The exhibit features the extraordinary work of world-renowned painter Tom Fritz who specializes in depicting motor cars, hot rods, and motorcycles. His detailed paintings featuring vivid colors bring drag races and motorsports alive with action-filled images. “You can hear the sounds of the engines as you walk around,” observed one attendee. Fritz captures in paint compelling images of muscle cars and roadsters in action. His work seems to put the viewer right in the middle of the energy and chaos of an illicit drag race or even a sanctioned Formula 1 championship.

The San Fernando Valley raised Fritz grew up amid the pervasive Southern California car culture of the 1960s and ’70s where hot rods, speedsters, stock cars, and woodies were the grownup toys of boys’ dreams. The fine artist now paints these racers, vintage cars, and motorcycles too as an official Harley Davidson artist. He won countless awards for his artistry and is especially proud to have been chosen by the United States Postal Service to paint a muscle car series of stamps in 2013. A new series of pony car stamps will be issued in 2022. It’s a far leap for the man who described himself as a one-time lawnmower mechanic to a first-class artist with collectors worldwide.

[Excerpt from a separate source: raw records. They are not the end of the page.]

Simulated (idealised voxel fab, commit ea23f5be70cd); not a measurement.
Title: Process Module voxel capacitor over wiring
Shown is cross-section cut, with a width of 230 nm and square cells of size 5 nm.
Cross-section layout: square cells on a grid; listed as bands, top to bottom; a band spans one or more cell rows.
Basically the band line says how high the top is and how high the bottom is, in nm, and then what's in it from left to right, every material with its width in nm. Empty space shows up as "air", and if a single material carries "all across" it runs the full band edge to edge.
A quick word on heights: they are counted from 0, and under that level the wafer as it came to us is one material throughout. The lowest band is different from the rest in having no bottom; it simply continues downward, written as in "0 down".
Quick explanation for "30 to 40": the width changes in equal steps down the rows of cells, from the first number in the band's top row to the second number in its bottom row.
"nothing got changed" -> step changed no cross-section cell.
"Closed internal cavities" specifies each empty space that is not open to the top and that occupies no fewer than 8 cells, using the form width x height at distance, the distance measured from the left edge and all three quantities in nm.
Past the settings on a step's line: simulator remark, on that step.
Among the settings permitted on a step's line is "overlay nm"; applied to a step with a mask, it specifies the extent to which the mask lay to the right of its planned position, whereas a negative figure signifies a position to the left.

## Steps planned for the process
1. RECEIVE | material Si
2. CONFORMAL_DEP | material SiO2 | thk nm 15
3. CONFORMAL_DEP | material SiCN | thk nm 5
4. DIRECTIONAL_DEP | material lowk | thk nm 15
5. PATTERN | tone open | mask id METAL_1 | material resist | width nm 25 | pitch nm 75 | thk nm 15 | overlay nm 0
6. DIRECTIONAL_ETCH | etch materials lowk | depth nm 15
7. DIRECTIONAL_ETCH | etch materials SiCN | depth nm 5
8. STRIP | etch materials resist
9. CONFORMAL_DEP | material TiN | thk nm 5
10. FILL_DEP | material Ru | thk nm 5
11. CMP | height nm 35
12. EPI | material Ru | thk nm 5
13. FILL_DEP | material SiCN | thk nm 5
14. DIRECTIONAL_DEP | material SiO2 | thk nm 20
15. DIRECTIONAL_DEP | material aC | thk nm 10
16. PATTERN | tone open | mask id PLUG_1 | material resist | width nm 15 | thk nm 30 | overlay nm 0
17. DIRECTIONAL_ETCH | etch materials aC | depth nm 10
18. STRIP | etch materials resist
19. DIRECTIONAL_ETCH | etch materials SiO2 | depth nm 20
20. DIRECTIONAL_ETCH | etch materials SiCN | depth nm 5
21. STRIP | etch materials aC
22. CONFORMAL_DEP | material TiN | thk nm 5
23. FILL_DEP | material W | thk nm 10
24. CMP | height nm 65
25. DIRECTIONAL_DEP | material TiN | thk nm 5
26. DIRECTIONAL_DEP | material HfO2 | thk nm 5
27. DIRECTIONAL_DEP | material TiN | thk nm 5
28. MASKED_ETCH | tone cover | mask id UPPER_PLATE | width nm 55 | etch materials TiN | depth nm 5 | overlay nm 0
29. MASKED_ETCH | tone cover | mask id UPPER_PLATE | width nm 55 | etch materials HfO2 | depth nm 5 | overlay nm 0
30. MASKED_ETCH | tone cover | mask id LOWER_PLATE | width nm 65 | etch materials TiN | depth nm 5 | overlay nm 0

Fritz first picked up a paintbrush at age seven. When his mother brought home a paint-by-number kit, he said he “fell in love with the smell of the paints.” It wasn’t long before he got bored with the image he was supposed to copy and soon destroyed it to create his own. He was self-taught until he honed his skills at Cal State Northridge. 

After graduating in 1980, he became a staff artist for the defense industry and aerospace companies. In the early 1990s, he explained that he started painting the “source of imagery I’m using today because I was getting bored working for the bomb factories. I was painting aircraft, naval vessels, helicopters, marines, and soldiers.” With the encouragement of his wife, Molly, Fritz started painting what he loved. “I’ve been around motorcycles, hotrods, and muscle cars my whole life. I paint what I enjoy.”

Some vintage car owners who enjoy Fritz’s work drove their collectibles to the show. The parking lot was filled with classic cars from the 1940s through 60s, also including a 1930’s era Duesenberg. The oil painter has brought all these cars and more to life with impressionistic brushwork on display, although what you’ll see in Malibu are Gicle’e prints. 

“I try to get all the emotion, excitement, and drama and the danger. That’s what I’m addressing here,” he shared. 

Fritz has quiet moments, too, in his paintings. “Just standing around cars. That would have been me in the mid-70s standing around a Camaro in a parking lot. The stories are coming from my life experience and things I’ve seen at the racetrack.”

This was the first art reception at City Hall and its Malibu City Gallery since March of 2020.

“We couldn’t give the love [a reception] to the artists in the last group showing “Eye to the Future,” which closed last month, said Arts Commissioner Fireball Tim Lawrence, who helped mount the show along with Arts Commissioner Julia Holland. “We’re trying to brand Malibu City Gallery. We have a functioning gallery. I’m happy people are here,” Holland added.

“His stuff is the best,” commented artist and actor Tony Dow of “Leave it to Beaver” fame. “He has a good eye for color, and his brushwork is really good.”

The Tom Fritz “Deliver Me” exhibit closes on Jan. 20.